Unrighting the Right to Keep and Bear Arms

Normally an enumerated Constitutional right, in legal parlance (the terms of art being bolded) is deemed fundamental and any governmental infringement thereupon given strict scrutiny review, and only a compelling governmental interest will justify that infringement.  Even so, any governmental infringement upon that right must be narrowly tailored to address the specific evil while leaving the vast bulk of that fundamental right alone.

The Second Amendment is one such Right enumerated as one of the initial ten Amendments, collectively known as the Bill of Rights. These enumerated rights are part of a super law—Constitutional law—designated under Article 6, Section 2 of the U.S. Constitution, also known as the Supremacy Clause, as trumping anything in the State laws, Constitutions of courts to the contrary. 

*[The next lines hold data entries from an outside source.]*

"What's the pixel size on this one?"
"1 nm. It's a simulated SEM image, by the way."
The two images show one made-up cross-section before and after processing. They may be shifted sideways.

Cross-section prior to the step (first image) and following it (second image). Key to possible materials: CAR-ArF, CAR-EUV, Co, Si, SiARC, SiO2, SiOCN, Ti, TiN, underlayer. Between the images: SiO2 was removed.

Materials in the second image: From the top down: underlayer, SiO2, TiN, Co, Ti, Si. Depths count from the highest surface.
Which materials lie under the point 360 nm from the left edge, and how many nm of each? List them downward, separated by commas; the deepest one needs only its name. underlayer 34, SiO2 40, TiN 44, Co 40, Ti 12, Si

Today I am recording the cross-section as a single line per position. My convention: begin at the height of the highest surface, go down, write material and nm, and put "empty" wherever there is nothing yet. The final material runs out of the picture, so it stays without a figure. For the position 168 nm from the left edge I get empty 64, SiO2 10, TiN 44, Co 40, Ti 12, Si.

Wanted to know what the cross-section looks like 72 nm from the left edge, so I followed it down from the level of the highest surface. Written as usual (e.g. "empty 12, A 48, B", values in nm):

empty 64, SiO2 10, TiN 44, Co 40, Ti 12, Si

In a perfect world, where the Constitution is followed the way to alter a Constitutional provision is to Amend it—using a supermajority vote of Congress and the Amendment being ratified by a supermajority of the States—no easy task.

It is NOT, however, to be altered by the mere solemn pronouncements of those sitting on a Federal Court of Appeals or even the U.S. Supreme Court.  Their tasks are to clear up ambiguities, not to re-write the Constitution—otherwise the Amendment process is a complete lie.

Well, we are currently living under a Complete Lie.  That Lie is Gun Control—which goes kind of like this: by disarming people (without having to go through that pesking Amendment thingy) we make them safer.

But only the most braindead or deluded among us will have failed to notice that massacres take place where Gun Control rules have been applied and almost never where citizens are free to exercise their fundamental right of Self Defense (e.g. the Second Amendment Right to Keep and Bear Arms --- RKBA for short)

Janet Ellen Levy, in her American Thinker entry:
The Fight To Bar Arms covers this slow-motion coup against the Constitution:

With the recent tragedy at Virginia Tech in which 32 people were slain on campus by a lone gunman who turned his weapon on himself, no doubt the clamor to ban personal ownership of guns will be raised again. Yet amidst the grief and anguish over this terrible incident it should be noted that the campus itself had gained a well-known reputation as a “gun free zone.”

Virginia Tech earned that reputation from widespread, national coverage arising from the 2005 disciplining of a student who brought a permitted firearm on campus. That reputation was further enhanced in January of 2006, when H.B. 1572, a bill that would have given students and employees the right to carry handguns on campus, was quashed in subcommittee review before it ever got to the Virginia General Assembly for a vote. Meanwhile, last June, Virginia Tech’s governing board passed a violence prevention policy that further strengthened the ban against weapons on campus.

With the notoriety of its no-gun policy as a backdrop, the Virginia Tech campus thus ensured that students and faculty were practically sitting ducks, stripped of their ability to defend themselves during Monday’s tragic sniper shooting. Who can say if the methodical shooter, Seung-Hui Cho, a senior who was a Virginia Tech student during the 2005 student-disciplining incident, was aware of the school’s reputation and took it into account? What can be said, however, is that this most recent disaster, featured prominently on the national stage, underscores for many how necessary is our constitutional right to bear arms.